Reputation: 549
I want to split a string on a regular expresion, but preserve the matches.
I have tried splitting the string on a regex, but it throws away the matches. I have also tried using this, but I am not very good at translating code from language to language, let alone C#.
re := regexp.MustCompile(`\d`)
array := re.Split("ab1cd2ef3", -1)
I need the value of array to be ["ab", "1", "cd", "2", "ef", "3"], but the value of array is ["ab", "cd", "ef"]. No errors.
Upvotes: 4
Views: 2290
Reputation: 1
You can use a bufio.Scanner
:
package main
import (
"bufio"
"strings"
)
func digit(data []byte, eof bool) (int, []byte, error) {
for i, b := range data {
if '0' <= b && b <= '9' {
if i > 0 {
return i, data[:i], nil
}
return 1, data[:1], nil
}
}
return 0, nil, nil
}
func main() {
s := bufio.NewScanner(strings.NewReader("ab1cd2ef3"))
s.Split(digit)
for s.Scan() {
println(s.Text())
}
}
https://golang.org/pkg/bufio#Scanner.Split
Upvotes: 1
Reputation: 842
The kind of regex support in the link you have pointed out is NOT available in Go regex package. You can read the related discussion.

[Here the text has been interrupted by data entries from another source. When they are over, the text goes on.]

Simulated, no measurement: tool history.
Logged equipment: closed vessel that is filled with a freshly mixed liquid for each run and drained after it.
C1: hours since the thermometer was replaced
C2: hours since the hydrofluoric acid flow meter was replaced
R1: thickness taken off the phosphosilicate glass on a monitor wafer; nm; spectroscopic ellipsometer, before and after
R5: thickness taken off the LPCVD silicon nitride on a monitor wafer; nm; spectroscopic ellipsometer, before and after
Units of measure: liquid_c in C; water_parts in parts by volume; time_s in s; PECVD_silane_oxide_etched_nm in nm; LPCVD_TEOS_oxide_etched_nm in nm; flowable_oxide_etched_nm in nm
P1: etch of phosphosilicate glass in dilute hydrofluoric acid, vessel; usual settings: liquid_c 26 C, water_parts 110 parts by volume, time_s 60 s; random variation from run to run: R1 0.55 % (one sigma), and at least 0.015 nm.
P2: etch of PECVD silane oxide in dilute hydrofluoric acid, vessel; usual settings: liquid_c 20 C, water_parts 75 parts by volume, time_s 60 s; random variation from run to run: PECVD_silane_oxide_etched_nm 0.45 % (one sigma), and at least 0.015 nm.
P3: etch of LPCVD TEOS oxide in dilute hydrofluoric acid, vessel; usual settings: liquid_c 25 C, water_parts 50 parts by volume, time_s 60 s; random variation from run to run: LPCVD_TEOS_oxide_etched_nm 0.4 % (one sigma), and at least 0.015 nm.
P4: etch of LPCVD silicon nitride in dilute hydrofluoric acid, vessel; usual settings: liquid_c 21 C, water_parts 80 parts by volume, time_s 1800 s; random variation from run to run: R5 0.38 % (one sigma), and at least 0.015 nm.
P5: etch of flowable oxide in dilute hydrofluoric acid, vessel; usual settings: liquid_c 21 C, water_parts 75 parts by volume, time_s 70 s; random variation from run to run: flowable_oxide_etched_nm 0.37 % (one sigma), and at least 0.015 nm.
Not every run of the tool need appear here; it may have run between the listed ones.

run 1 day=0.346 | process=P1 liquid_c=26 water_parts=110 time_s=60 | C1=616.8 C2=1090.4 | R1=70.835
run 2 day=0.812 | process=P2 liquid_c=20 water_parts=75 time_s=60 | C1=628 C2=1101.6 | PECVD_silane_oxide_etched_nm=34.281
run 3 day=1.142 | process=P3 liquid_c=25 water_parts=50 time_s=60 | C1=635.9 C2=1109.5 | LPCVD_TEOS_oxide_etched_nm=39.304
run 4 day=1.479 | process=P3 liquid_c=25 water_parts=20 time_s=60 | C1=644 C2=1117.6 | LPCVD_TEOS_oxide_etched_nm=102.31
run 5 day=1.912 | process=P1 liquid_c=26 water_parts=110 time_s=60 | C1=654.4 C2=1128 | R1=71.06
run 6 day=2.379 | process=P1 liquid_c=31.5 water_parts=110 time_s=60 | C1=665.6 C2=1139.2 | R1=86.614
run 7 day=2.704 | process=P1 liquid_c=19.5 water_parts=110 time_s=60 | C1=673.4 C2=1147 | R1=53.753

What you want to achieve (as per the sample given) can be done using regex to match digits or non-digits.
package main
import (
"fmt"
"regexp"
)
func main() {
str := "ab1cd2ef3"
r := regexp.MustCompile(`(\d|[^\d]+)`)
fmt.Println(r.FindAllStringSubmatch(str, -1))
}
Playground: https://play.golang.org/p/L-ElvkDky53
Output:
[[ab ab] [1 1] [cd cd] [2 2] [ef ef] [3 3]]
Upvotes: 2
Reputation: 1
Dumb solutions. Add separator in the string and split with separator.
package main
import (
"fmt"
"regexp"
"strings"
)
func main() {
re := regexp.MustCompile(`\d+`)
input := "ab1cd2ef3"
sep := "|"
indexes := re.FindAllStringIndex(input, -1)
fmt.Println(indexes)
move := 0
for _, v := range indexes {
p1 := v[0] + move
p2 := v[1] + move
input = input[:p1] + sep + input[p1:p2] + sep + input[p2:]
move += 2
}
result := strings.Split(input, sep)
fmt.Println(result)
}
Upvotes: 0
Reputation: 156
I don't think this is possible with the current regexp package, but the Split
could be easily extended to such behavior.
This should work for your case:
func Split(re *regexp.Regexp, s string, n int) []string {
if n == 0 {
return nil
}
matches := re.FindAllStringIndex(s, n)
strings := make([]string, 0, len(matches))
beg := 0
end := 0
for _, match := range matches {
if n > 0 && len(strings) >= n-1 {
break
}
end = match[0]
if match[1] != 0 {
strings = append(strings, s[beg:end])
}
beg = match[1]
// This also appends the current match
strings = append(strings, s[match[0]:match[1]])
}
if end != len(s) {
strings = append(strings, s[beg:])
}
return strings
}
Upvotes: 0